As Elon Musk has proved to the world recently, a tweet can be worth a thousand words, or in his case, millions of dollars. Of course, the Twitterati had a gala time with memes and repartee on the worth of one tweet that made the Tesla honcho lighter by 20 million dollars.
As directed by the Securities and Exchange Commission (SEC), Elon Musk was asked to step down as Tesla chairman. He will continue his role as CEO of the company. He was also directed to pay a fine of $20 million. The company was also slapped with a fine of the same amount.
On August 7, 2018, Musk had posted the now-infamous tweet, saying: “Am considering taking Tesla private at $420. Funding secured.”
The use of 420 was supposed to be a joke about smoking marijuana, with that number being a popular term to denote the consumption of cannabis in the United States. Unfortunately for Musk and Tesla, the SEC ignored the intended humour in the tweet.
The SEC interpreted that the tweet suggested Musk would take Tesla off the stock market. The “false and misleading” claims, as the SEC called them, risked misleading investors into thinking the company already had the funding to go private.
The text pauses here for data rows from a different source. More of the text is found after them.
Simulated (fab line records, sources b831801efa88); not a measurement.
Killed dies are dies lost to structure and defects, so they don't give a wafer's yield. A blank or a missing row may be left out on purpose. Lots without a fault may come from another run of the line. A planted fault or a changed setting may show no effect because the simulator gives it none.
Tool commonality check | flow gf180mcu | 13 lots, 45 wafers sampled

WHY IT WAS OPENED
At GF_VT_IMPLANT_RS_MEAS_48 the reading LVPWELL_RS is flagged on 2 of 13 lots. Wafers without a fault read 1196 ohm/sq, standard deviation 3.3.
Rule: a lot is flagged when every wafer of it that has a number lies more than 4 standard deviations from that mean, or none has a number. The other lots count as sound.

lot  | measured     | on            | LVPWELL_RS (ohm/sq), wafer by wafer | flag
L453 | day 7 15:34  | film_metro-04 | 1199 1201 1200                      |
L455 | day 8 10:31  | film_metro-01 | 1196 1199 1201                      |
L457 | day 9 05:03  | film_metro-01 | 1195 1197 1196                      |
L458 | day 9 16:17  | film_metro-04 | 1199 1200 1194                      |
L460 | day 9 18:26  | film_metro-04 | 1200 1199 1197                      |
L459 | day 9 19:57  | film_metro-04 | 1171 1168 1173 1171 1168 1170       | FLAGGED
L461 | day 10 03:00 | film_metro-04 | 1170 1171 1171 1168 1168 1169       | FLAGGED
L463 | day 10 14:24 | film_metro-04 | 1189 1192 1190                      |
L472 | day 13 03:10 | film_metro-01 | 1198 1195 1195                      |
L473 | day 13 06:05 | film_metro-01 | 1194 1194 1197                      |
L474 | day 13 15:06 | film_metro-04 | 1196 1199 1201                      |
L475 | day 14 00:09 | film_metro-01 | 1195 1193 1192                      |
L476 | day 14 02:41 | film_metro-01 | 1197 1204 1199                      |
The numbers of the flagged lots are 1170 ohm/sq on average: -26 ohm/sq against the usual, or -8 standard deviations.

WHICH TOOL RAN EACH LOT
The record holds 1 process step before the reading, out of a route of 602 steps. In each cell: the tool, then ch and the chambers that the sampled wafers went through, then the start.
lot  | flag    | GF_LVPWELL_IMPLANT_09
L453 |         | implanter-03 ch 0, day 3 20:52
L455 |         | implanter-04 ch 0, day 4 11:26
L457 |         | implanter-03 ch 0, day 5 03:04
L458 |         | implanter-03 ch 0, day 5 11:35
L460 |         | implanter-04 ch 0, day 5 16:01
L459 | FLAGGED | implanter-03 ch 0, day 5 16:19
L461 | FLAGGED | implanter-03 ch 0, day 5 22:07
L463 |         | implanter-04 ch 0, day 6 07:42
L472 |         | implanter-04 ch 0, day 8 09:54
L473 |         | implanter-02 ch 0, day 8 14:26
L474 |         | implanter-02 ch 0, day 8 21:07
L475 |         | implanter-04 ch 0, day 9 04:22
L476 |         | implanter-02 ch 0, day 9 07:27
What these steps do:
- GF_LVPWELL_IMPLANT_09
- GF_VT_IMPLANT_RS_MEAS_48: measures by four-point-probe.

Elon Musk will step down as chairman of Tesla for three years, starting in November. He has yet to comment on the settlement, although he later posted more disparaging tweets about the SEC itself.
In a world where your online persona is watched as closely as your real one, it is necessary how we conduct ourselves on the web or via mobile.
I know this is easier said than done. The smartphone allows you that instant trigger to say, do and regret – all in a matter of seconds.
With most business communication done over texts and emails – and juggling multiple communications, all at once – this can oftentimes make you flip – and text the wrong thing in the heat of the moment.
Of course, we all have moments that we can later regret at leisure about the way we communicated or miscommunicated with the world at large.
The key is to realise that there are two essential ingredients to this finger-happy syndrome:
One, is the moment. And the more heated it is, the more dangerous could be its implications.
The other, is the object itself – the damn phone.
Over the years, I have tried hard to divert myself from being sucked into the limitless black hole that is the heat of the moment. Sometimes, I win. Sometimes I lose – and pretty badly. But the battle continues. And I hope to conquer the moment, someday.
The other aspect is what you can do with your phone in such moments of angst. The best way is to get it out of the way and take a stroll or focus on the weightier problems of life and work – which, if you are in business, will never cease to exist.
There are times when people egg you on to respond to their emails and texts, as if the world would collapse in your inability to do so. The beast is in a class of its own. I have seen and have also experienced business relationships built over years torn to tatters in a matter of minutes – with one irate message followed by another.
Sometimes I look and marvel at some people who do not carry smart phones. I feel envious that they don’t carry the monster with them… or is the monster within us?